On Fri, 18 Jan 2013 00:46:14 +0100
Jan Kara <j...@suse.cz> wrote:

> On Thu 17-01-13 13:39:17, Andrew Morton wrote:
> > On Thu, 17 Jan 2013 22:04:42 +0100
> > Jan Kara <j...@suse.cz> wrote:
> > 
> > > ...
> > >
> > >   So I played a bit with this. To make things easier for me I added
> > > artificial mdelay(len*10) (effectively simulating console able to print 
> > > 100
> > > characters per second) just after call_console_drivers() so that I can
> > > trigger issues even on a machine easily available to me. Booting actually
> > > doesn't trigger any problems because there aren't enough things happening
> > > in parallel on common machine during boot but
> > >   echo t >/proc/sysrq-trigger &
> > >   for i in /lib/modules/3.8.0-rc3-0-default/kernel/fs/*/*.ko; do 
> > >     name=`basename $i`; name=${name%.ko}; modprobe $name
> > >   done
> > > easily triggers the problem (as modprobe uses both RCU & IPIs to signal 
> > > all
> > > CPUs).
> > > 
> > >   Adding
> > >   touch_nmi_watchdog();
> > >   touch_all_softlockup_watchdogs();
> > >   rcu_cpu_stall_reset();
> > 
> > I'm not sure that touch_all_softlockup_watchdogs() is needed? 

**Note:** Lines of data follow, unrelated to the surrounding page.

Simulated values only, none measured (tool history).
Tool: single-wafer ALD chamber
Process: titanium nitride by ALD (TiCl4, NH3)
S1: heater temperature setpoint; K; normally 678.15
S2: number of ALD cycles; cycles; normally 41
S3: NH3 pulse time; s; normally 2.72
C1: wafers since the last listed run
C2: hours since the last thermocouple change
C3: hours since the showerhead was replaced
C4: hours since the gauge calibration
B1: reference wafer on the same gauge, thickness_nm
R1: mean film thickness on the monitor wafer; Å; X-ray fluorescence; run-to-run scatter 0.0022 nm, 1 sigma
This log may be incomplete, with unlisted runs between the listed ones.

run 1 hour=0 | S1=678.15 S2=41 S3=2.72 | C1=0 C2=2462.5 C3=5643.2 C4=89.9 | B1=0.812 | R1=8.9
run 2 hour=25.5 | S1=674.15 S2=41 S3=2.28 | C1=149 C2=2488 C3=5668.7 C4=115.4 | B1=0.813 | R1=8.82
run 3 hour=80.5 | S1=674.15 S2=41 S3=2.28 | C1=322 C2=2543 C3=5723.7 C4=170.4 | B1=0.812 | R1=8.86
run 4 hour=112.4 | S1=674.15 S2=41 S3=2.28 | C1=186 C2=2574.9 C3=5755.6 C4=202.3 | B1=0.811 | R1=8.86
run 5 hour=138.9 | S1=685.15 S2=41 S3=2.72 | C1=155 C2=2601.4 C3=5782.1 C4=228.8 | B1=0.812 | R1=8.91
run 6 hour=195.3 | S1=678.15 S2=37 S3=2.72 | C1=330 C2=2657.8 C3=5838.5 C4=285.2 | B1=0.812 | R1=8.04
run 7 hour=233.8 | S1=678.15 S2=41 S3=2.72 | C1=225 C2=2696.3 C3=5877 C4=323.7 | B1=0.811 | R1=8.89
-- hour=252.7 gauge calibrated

> > touch_nmi_watchdog() itself calls touch_softlockup_watchdog().
>   It is. I've tried without it and the machine died a horrible death
> because softlockup reports added to already too heavy printk traffic. The
> problem is that CPU doing printing cannot handle IPIs thus if someone calls
> e.g. smp_call_function_many() that function will spin waiting for IPIs on
> all CPUs to finish. And that doesn't happen until printing is done so
> CPU doing smp_call_function_many() gets locked up as well.

erk.  I trust we'll have a nice comment explaining this mechanism ;)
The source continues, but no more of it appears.